The job works by now but I call it a beta version because I might get useful
comments to improve it.
For those who want to know more about it:
Last year I inquired on Statalist about ways to estimate a large number of
firm and person effects in a large linked employer-employee data set under
the thread "data set larger than RAM".
A common method is to include one of the effects (firm effect) by
including dummies and to sweep out the other effect (person effect) by the
within transformation (substracting group means). The problem in my case was
that the number of groups (e.g. firms) was too high to create a set of dummy
variables, especially if there are many observations, as Stata has to keep
the whole data set in the computer memory at the time of estimation.
For example, assuming that 4 bytes per element of the desing matrix are
2 million observations and 1000 firms require about 8 gigabytes.
I got some very useful comments and developed the idea of writing a Mata
routine to handle the problem. The starting point of my idea was that the
design matrix X is of dimension (N x K) but that the cross product matrices
X'X and X'y are only of dimension (K x K) and (K x 1).

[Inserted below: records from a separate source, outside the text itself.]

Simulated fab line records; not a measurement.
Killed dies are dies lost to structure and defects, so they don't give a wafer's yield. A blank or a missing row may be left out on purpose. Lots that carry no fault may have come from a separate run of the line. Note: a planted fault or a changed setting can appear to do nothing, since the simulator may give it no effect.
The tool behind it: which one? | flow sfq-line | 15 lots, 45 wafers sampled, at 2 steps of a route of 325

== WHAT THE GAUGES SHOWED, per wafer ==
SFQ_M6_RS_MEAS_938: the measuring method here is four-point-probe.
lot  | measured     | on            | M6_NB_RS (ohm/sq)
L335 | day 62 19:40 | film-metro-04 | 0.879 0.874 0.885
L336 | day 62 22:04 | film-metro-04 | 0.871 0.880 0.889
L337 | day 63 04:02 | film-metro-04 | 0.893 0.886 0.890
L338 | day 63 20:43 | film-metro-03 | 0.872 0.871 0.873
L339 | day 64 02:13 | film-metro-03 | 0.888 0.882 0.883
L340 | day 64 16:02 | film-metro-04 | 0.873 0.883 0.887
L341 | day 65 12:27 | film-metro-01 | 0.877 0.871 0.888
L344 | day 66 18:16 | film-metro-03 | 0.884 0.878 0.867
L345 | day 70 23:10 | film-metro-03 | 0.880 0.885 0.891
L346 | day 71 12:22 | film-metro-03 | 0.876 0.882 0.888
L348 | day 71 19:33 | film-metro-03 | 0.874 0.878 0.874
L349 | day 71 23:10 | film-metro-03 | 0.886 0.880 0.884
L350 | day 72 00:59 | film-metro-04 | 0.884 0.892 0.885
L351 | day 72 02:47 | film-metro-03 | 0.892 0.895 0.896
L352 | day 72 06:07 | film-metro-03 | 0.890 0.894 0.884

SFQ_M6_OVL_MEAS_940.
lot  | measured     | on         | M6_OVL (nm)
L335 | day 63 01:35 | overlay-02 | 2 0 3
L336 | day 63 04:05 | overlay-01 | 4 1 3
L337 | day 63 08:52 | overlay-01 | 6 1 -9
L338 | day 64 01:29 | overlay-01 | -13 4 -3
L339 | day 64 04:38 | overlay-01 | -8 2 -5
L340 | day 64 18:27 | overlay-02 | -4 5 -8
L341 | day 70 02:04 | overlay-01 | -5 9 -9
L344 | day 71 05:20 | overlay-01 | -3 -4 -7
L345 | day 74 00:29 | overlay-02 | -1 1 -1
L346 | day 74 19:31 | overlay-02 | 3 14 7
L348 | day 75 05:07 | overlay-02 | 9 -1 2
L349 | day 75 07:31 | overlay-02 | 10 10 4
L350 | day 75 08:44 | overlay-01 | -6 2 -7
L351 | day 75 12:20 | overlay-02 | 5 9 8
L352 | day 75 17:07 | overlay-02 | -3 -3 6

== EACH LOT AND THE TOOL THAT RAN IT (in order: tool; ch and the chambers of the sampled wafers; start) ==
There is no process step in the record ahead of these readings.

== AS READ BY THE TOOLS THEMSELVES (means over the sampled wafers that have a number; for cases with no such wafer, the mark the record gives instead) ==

Therefore, if one can create X'X without needing to create X, then much
memory can be saved. In the present case, large parts of X are firm dummy
variables, and the information which observation belongs to which firm is
stored in the firm ID variable. Therefore it is possible to create X'X
having to create all the firm dummies.
In the above example with 1000 firms, X'X requires only 4 megabytes.
I wrote a routine in Mata which does exactly that and carries out the least
squares estimation on that basis. This is interesting in cases where X would
be too large to be kept in memory, but X'X is not too large to be kept in
memory and to be inverted.
Whereas Stata has a limit of 11,000 for the number of regressors, Mata
has virtually no limit for the size of thematrix, so that it is possible to
estimate more than 11,000 firm effects with my program.
The routine also takes care of how many firm effects are identified by
taking into acocunt the pattern o fmovers between firms in the data.
A beta version is available for testing/using the job for anyone interested.